Responding to Perl Weekly Challenge #56

TASK #1 - Diff-K

You are given an array @N of positive integers (sorted) and another non negative integer k.

Write a script to find if there exists 2 indices i and j such that A[i] - A[j] = k and i != j.

It should print the pairs of indices, if any such pairs exist.

Example:

@N = (2, 7, 9)
$k = 2

Output : 2,1

I’m assuming the givens – sorted array of positive integers, non-negative integer, and passing an array and separating them in the signature in ( $k, @N ).

If k = N[j] - N[i], k >= 0 and i != j, k can only equal 0 if there are duplicate integers, so N[i] == N[j] can be true as long as i !- j.

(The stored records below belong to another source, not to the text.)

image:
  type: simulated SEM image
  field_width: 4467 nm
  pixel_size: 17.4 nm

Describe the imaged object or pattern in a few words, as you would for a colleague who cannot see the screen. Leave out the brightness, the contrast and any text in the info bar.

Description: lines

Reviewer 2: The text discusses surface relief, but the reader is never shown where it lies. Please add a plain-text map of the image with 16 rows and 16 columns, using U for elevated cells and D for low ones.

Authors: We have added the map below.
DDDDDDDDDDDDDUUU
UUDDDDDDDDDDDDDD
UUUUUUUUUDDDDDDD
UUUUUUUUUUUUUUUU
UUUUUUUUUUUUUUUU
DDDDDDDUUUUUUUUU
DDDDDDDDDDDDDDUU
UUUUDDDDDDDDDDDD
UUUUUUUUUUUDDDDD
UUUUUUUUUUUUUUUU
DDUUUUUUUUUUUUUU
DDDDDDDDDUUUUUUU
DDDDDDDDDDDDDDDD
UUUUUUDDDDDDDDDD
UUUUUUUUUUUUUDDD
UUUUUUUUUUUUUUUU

So, nested loops where j is outside and i is inside, starting with j+1.

#!/usr/bin/env perl

use strict;
use warnings;
use utf8;
use feature qw{ fc postderef say signatures state switch };
no warnings qw{ experimental };

diffk( 2, 2, 7, 9 );

sub diffk ( $k, @N ) {
    for my $j ( 0 .. -1 + scalar @N ) {
        for my $i ( $j + 1 .. -1 + scalar @N ) {
            next if $i == $j;
            next unless $k == $N[$i] - $N[$j];
            say join ", ", $i, $j;
        }
    }

}

# $ ./ch-1.pl
# 2, 1

TASK #2 - Path Sum

You are given a binary tree and a sum, write a script to find if the tree has a path such that adding up all the values along the path equals the given sum. Only complete paths (from root to leaf node) may be considered for a sum.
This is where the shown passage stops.